The opinion of the court was delivered by: (Magistrate Judge Arbuckle)
OPINION AND ORDER PROCEDURAL HISTORY
This is a civil action to enforce an Internal Revenue Service (hereinafter IRS) Summons. A petition filed by the IRS (Document #1) resulted in an Order to Show Cause (Document #2). Defendant, Dean P. Olvany (hereinafter Olvany) filed a pro se response asserting substantive and procedural defenses (Document #4). The matter was referred by the District Judge to a Magistrate Judge for purposes of a hearing (Document #5). All parties appeared at the hearing held on January 27, 2012 in Williamsport.
During the hearing Counsel for the government suggested that the matter required the consent of the parties to proceed before a Magistrate Judge. Consent of the parties was not given and the hearing concluded with the announcement that a Report and Recommendation would be submitted to the District Judge for decision. However, after reviewing the applicable statues this Court concludes that consent to proceed before a Magistrate Judge is not required.
The statute authorizing judicial enforcement of an IRS Summons states in relevant part: 26 U.S.C. §7604(b) Enforcement.--Whenever any person summoned under section . 7602 neglects or refuses to obey such summons, or to produce books, papers, records, or other data, or to give testimony, as required, the Secretary may apply to the judge of the district court or to a United States commissioner for the district within which the person so summoned resides or is found for an attachment against him as for a contempt. It shall be the duty of the judge or commissioner to hear the application, and, if satisfactory proof is made, to issue an attachment, directed to some proper officer, for the arrest of such person, and upon his being brought before him to proceed to a hearing of the case; and upon such hearing the judge or the United States commissioner shall have power to make such order as he shall deem proper, not inconsistent with the law for the punishment of contempts, to enforce obedience to the requirements of the summons and to punish such person for his default or disobedience. (emphasis added).

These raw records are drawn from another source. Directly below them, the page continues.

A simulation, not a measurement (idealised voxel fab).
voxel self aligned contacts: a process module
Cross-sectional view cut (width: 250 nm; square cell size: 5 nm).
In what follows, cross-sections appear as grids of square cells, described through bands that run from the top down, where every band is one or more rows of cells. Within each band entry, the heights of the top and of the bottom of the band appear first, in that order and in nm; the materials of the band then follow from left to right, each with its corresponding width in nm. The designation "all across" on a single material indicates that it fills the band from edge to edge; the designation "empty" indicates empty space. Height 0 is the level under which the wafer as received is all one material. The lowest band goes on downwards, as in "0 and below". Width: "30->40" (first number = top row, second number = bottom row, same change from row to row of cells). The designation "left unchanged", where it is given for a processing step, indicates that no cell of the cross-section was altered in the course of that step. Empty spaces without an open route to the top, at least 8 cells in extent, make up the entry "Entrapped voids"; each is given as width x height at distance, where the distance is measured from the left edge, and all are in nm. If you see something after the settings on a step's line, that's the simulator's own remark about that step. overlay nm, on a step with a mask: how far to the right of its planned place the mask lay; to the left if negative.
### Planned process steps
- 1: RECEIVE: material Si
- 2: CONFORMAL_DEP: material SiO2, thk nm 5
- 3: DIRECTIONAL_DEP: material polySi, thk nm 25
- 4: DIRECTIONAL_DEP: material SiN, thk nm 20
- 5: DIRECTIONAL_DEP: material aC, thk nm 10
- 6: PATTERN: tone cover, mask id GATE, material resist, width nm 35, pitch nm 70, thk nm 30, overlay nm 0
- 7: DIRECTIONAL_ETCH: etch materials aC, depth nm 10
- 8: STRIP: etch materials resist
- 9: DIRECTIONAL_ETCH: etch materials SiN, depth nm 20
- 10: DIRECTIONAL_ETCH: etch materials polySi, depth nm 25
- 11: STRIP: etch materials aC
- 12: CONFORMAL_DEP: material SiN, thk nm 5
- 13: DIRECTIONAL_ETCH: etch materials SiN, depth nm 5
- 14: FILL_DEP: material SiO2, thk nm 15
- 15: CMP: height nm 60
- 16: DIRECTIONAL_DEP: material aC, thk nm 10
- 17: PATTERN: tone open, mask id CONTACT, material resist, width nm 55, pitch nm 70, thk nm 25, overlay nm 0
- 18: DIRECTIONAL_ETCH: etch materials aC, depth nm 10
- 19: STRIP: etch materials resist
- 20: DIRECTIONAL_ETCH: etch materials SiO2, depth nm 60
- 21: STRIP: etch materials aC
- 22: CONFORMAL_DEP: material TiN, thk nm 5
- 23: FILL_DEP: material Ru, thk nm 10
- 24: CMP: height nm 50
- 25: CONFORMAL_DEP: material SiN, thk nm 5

The office of United Sates Commissioner no longer exists, but the powers and duties of that office were transferred to the U.S. Magistrate Judges. The Federal Magistrates Act of 1968 established the Unites States magistrate judge system, building upon and superseding the 175 year old United States commissioners system. The authority of a Magistrate Judge is found in the Judiciary and Judicial Procedure Act at Section 636 which states:
28 U.S.C. § 636. Jurisdiction, powers, and temporary assignment
(a) Each United States magistrate judge serving under this chapter shall have within the district in which sessions are held by the court that appointed the magistrate judge, at other places where that court may function, and elsewhere as authorized by law--(1) all powers and duties conferred or imposed upon United States commissioners by law or by the Rules of Criminal Procedure for the United States District Courts; (emphasis added). .
This matter was originally assigned to Chief Judge Kane in accordance with the Middle District Case Assignment Policy. Judge Kane referred the case to the Magistrate Judge for hearing (Document #5). This matter will therefore be decided by the Magistrate Judge.
The IRS seeks judicial enforcement of a summons requiring the taxpayer to produce evidence of income for the period of January 1, 2011 to June 30, 2011. The IRS requests this information to aid in its determination of the collectability of an assessment of taxes owed for calendar years 2003 and 2004. The IRS relies upon 26 U.S.C. §7602 and 7604(a) for its authority to request this information and to seek judicial enforcement of the subpoena.
26 U.S.C. §7602 states in relevant part:
(a) Authority to summon, etc.: For the purpose of . determining the liability of any person for any internal revenue tax ., or collecting any such ...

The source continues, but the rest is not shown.